People & Process

How to Measure Engineering Team Performance

measure-engineering-team-performance

Wondering how to measure or improve your team’s performance?

In this article, we will explore our measurement approach and evidence-based metrics to use to improve your team's performance.

But, before diving into our approach, it’s important to highlight that the bedrock to a high-performing engineering team is having a trust-based environment. Without that, measuring engineering team performance is pointless, as metrics may be misused or gamed and the team won't trust them (or their leaders) enough to take action on them.

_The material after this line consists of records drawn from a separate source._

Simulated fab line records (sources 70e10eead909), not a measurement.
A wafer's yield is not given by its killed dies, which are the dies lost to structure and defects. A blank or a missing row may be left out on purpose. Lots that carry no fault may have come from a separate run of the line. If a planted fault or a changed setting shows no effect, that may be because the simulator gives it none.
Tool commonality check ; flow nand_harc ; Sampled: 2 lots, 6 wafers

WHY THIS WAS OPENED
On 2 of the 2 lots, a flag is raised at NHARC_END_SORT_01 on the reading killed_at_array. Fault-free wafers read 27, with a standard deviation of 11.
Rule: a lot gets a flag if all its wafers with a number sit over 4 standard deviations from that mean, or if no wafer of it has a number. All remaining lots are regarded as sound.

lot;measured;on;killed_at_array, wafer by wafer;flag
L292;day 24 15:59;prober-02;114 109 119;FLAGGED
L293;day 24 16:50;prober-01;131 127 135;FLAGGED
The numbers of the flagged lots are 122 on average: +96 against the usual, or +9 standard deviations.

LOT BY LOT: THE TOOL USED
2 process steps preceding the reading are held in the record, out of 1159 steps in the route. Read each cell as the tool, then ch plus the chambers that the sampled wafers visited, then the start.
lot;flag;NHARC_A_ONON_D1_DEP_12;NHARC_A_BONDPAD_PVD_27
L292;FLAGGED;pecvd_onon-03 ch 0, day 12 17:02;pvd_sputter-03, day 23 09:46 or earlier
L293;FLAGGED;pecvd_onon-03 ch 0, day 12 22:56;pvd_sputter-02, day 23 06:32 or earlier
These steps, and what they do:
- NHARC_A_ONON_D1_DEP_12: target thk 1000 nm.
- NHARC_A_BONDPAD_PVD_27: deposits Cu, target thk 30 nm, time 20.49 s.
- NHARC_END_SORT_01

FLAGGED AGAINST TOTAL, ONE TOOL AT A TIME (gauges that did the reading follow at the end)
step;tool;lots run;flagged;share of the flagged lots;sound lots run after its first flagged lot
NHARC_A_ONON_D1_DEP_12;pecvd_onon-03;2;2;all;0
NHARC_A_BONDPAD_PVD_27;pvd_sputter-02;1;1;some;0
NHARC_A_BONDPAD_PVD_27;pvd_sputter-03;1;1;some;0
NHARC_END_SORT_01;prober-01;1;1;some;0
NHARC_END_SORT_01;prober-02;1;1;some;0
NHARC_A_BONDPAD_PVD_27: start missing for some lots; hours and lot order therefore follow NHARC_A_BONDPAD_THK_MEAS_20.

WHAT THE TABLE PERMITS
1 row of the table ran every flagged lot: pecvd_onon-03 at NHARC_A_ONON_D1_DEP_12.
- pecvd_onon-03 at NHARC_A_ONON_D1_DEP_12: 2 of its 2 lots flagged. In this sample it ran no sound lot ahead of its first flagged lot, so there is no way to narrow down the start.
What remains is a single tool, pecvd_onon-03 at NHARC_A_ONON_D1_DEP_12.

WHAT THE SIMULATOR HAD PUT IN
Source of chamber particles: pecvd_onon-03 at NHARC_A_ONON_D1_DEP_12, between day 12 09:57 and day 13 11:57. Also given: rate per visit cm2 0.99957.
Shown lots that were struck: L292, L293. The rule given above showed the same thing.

It’s Goodhart’s Law in action: “When a measure becomes a target, it ceases to be a good measure.”

Sections:

1. Our Approach to Measuring Engineering Team Performance

Here is our 6 step approach to measuring your engineering team performance:

  1. Be Clear about the Business Goal: Why do we want to bring in metrics? What are the bigger outcomes we're hoping to support? Make sure your chosen metrics align with the value you are trying to create (e.g., shipping a new release, retaining key talent). And don't keep it a secret – let everyone know why these metrics matter.
  2. Choose a Couple Metrics to Start: You don't need perfect metrics, just a few to get started. You can always gradually expand as your team becomes more comfortable. What are a few key metrics that will help your team and align you with the business objectives? An easy way to start is with the 4 key DORA metrics on the performance side combined with some of the human metrics from the Satisfaction or Collaboration dimensions in SPACE.
  3. Establish a Baseline: Take a snapshot of your current performance against the selected metrics. This gives you a reference point for seeing how you compare to benchmarks and tracking progress as you run experiments.
  4. Integrate with Existing Tools and Processes: Getting metrics should help you, not slow you down. This can look like:
    1. Incorporating tracking into your git tooling, CI/CD pipelines, issue tracking, and IMS
    2. Weaving metrics into your team practices like stand-ups, retros and 1:1s to stay across bottlenecks and issues early. Most dashboards are built and then get forgotten; you don't want that to happen here!
    3. Supporting team members on the metrics and encouraging open communication and feedback during the integration process.
  5. Run an experiment:  By now, hopefully your team has live access to key metrics, woven the metrics into your team practices, and are having rich discussions about what's going well and where you can improve. So its time to run an experiment! Pick one metric you want to improve, come up with a hypothesis on how to do it as a team, and then give it a go!
  6. Track Progress and Celebrate Successes: Ideally, your tooling helps you check in how things are going (see how our platform can help you with this). Are you seeing the improvements you hoped for? Or not quite there yet? Whether the experiment worked or it’s time to try a new approach — the most important part is to celebrate every win or learning, no matter how small. And remember, spread the knowledge! Your wins could inspire other teams and contribute to a culture of continuous improvement by making failed experiments a common and celebrated part of work.

From there, it's rinse and repeat for steps 4-6. Choose one area to improve, then run an experiment, track progress and iterate.

This approach will help build a culture of continuous improvement and blameless experimentation. Building the habit of experimentation lowers the barriers for teams to change their ways of working, which really helps when tackling new challenges and constantly shifting priorities.

2. Key Metrics for Measuring Engineering Team Performance

Once you’ve decided that we’d like to measure engineering team performance, there are endless debates across the internet about what metrics to use.

At Multitudes, our philosophy towards metrics is:

  • Focus on building trust first
  • Start with a small, manageable selection of metrics. One or two alone won’t be a true reflection of the trade-offs we have to make
  • Don’t agonize about choosing perfect metrics. Metrics will evolve over time based on priorities — what’s important is leaving plenty of opportunity for team feedback and changes along the way
  • Use research-backed metrics because they bring more evidence of measuring the right things

Among the recognized frameworks used for measuring engineering team performance are the DORA metrics, the SPACE (Satisfaction, Performance, Activity, Communication, and Efficiency) framework, and the Developer Experience (DevEx) framework.

You can read more about what we measure and why here.

Each framework presents its own lens through which engineering team performance can be viewed:

  • DORA place emphasis on quality and velocity, which are in tension with each other. Optimizing DORA requires balance —teams that laser focus on velocity lose quality, and visa versa.
  • SPACE offers a more holistic approach including well-being measures of engineers on top of performance metrics.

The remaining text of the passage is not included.